Source: Groundup, Manqulo Nyakombi


The South African Federation of Trade Unions (SAFTU) is excited that our learners have gone back to school today, whilst the Grade Rs are starting a new journey of learning in basic education. SAFTU wishes all learners in both private and public schools a prosperous academic year.

Despite our excitement, we are saddened that our children – about 13 million learners – are going back to schools that are poorly resourced and understaffed. The under-resourced schools are a recipe for the poor education that has produced dismal results in literacy and numeracy, including the number of learners who drop out of schools.

The latest report of the National Education Infrastructure Management System (NEIMS) published in August 2023 shows that little has improved in schooling infrastructure since 2021. Out of 22 597 public schools in basic education, 635 uses generators for electricity. Despite the repeated incidences of learners drowning in faeces at schools in Eastern Cape and Limpopo, 3 932 still uses pit toilets; 16 714 are without basic libraries; 18 671 are without laboratories; 14 949 are computer centres and 9 733 are without sports facilities.

In addition to lack of key infrastructure, the fiscal austerity by government has also meant that schools are understaffed as vacant posts are not filled and natural attrition takes place. This has led to educator-to-learner ratio that is high compared to South Africa’s peers in developing countries and OECD, at 1:31. If we factor in the unequal distribution of the learners and educators from one school to another, some schools and grades are experiencing severe overcrowding. Such overcrowding makes it impossible for quality learning and teaching to take place.
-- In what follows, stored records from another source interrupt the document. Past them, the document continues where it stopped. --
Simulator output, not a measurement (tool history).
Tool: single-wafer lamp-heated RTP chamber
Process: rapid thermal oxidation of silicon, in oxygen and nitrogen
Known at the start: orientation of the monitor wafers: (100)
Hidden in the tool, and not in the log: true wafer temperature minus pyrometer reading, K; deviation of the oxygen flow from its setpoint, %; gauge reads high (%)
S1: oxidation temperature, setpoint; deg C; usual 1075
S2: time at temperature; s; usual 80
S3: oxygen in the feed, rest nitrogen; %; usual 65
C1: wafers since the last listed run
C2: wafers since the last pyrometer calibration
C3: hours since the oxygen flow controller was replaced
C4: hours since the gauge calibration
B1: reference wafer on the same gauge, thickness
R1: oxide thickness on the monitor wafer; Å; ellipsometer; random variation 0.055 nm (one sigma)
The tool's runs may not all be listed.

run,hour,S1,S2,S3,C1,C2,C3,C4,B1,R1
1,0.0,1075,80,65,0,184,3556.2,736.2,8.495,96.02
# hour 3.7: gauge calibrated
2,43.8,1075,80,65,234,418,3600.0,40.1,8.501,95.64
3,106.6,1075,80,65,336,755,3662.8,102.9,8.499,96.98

Failures that arise from lack of equipment such as Learning and Teaching Support Material (LTSM), lack of infrastructure, understaffing and poor management of the schooling system, have produced dismal results particularly for the foundation and intermediate phases of our schools. Hence 80% learners in Grade 4 cannot read for a meaning. The consequences have further been failures to implement the provisions of inclusive education as outlined in the SIAS policy and the aggravation of the learning barriers for some learners.

SAFTU calls on government to take our children serious. That should start with government halting its budget cuts, increasing the enrolment of educators, and building infrastructure. Furthermore, government’s planning should not be to decorate the matric performance by redirecting the resources to Grade 12 whilst starving critical phases (foundation and intermediate) of education with resources.